I’m still stuck on Jungkook saying that the AYS trips were the best of his life? That’s actually a crazy thing to say when you look back on those trips and where they went and what exactly they did. Hearing “best trip of your life” you would expect something more grand, but for Jungkook it really was just hanging out with Jimin, doing pretty mundane activities and eating a lot of delicious food. Somehow these trips were impactful enough that he felt they were the best of his life? That’s crazy to me.
Sapporo was beautiful, but Connecticut was… Connecticut lol, it’s pretty but not that interesting compared to other places they’ve traveled and Jeju is somewhere they’ve both already been plenty of times. The accommodations in Sapporo were especially nice, but CT was a camping van and the house from my suburban nightmares. The Jeju house was gorgeous but not anything particularly new for them either.
The activities? They definitely did a lot of fun things, but most of them were things they had already done before, some of them even on other seasons of BV or with other members, friends, and on “private” vacations. A lot of the trips were actually filled with pretty mundane activities. Jimin even said in Sapporo that was just how he usually spends his time at home. It gave them an excuse to eat lots of delicious food, but that's hardly the only time they’ve done that either.
And yes, obviously they would enjoy these trips because they basically planned them. But that’s another thing, how compatible Jikook are and how well they click because not everyone would enjoy this kind of trip. Even TH questioned why he came at first because they already do all that in Seoul anyways, or how he went off to play golf one morning. So obviously Jikook were going to enjoy AYS, but I still never thought that these trips would end up being the best of JK’s life? Eating, taking drives and playing around with Jimin really topped every other trip he’s ever been on?
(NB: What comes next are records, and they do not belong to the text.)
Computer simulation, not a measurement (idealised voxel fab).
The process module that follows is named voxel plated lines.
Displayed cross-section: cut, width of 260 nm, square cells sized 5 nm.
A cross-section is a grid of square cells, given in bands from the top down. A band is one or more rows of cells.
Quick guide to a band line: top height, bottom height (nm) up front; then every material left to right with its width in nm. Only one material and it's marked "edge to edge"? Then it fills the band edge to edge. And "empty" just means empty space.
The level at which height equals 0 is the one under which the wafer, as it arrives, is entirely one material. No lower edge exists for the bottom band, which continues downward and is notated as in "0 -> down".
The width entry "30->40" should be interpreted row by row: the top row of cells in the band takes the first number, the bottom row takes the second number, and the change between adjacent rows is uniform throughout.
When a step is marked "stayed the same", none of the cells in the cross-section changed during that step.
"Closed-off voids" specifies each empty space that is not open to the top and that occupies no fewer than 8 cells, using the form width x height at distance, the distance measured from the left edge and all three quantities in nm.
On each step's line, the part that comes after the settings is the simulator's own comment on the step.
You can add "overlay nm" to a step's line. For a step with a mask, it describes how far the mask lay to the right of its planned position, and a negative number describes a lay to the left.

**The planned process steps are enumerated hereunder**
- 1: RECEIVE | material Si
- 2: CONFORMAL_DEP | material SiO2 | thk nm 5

The Jimin part is important because while some of the activities like snowboarding were fun on their own, what made the little things entertaining was how Jikook could take any simple activity and make it so silly and fun. I especially loved things like Jikook shining their bedside lamps at each other and how delighted JK was with that game, how happy he was when JM started playing along with him. Playing cards or having dinner with someone or playing in a pool, shining your bedside lamp at them or taking a drive wouldn’t be fun if you weren’t with someone who made those kinds of things fun and dynamic, if they couldn’t match your humor and energy. In fact some of those things could be pretty boring or tedious with the wrong person.
There’s so many delightful examples of Jikook being adorably silly while doing these simple things like the mock cooking show in Sapporo, the way they made that scuzzi jacuzzi so fun with the snow, or Jikook coming up with the pool slap game and being so proud they showed it to TH and taught it to him the next day. You could list off so many examples like this and it’s just one of my very favorite things about AYS and Jikook’s friendship in general. I mean, the amount of mileage they can get out of a tiny pool or some bedside lamps is really crazy. JK talked about how they would be copies of each other if they were the same age and it really shows in AYS.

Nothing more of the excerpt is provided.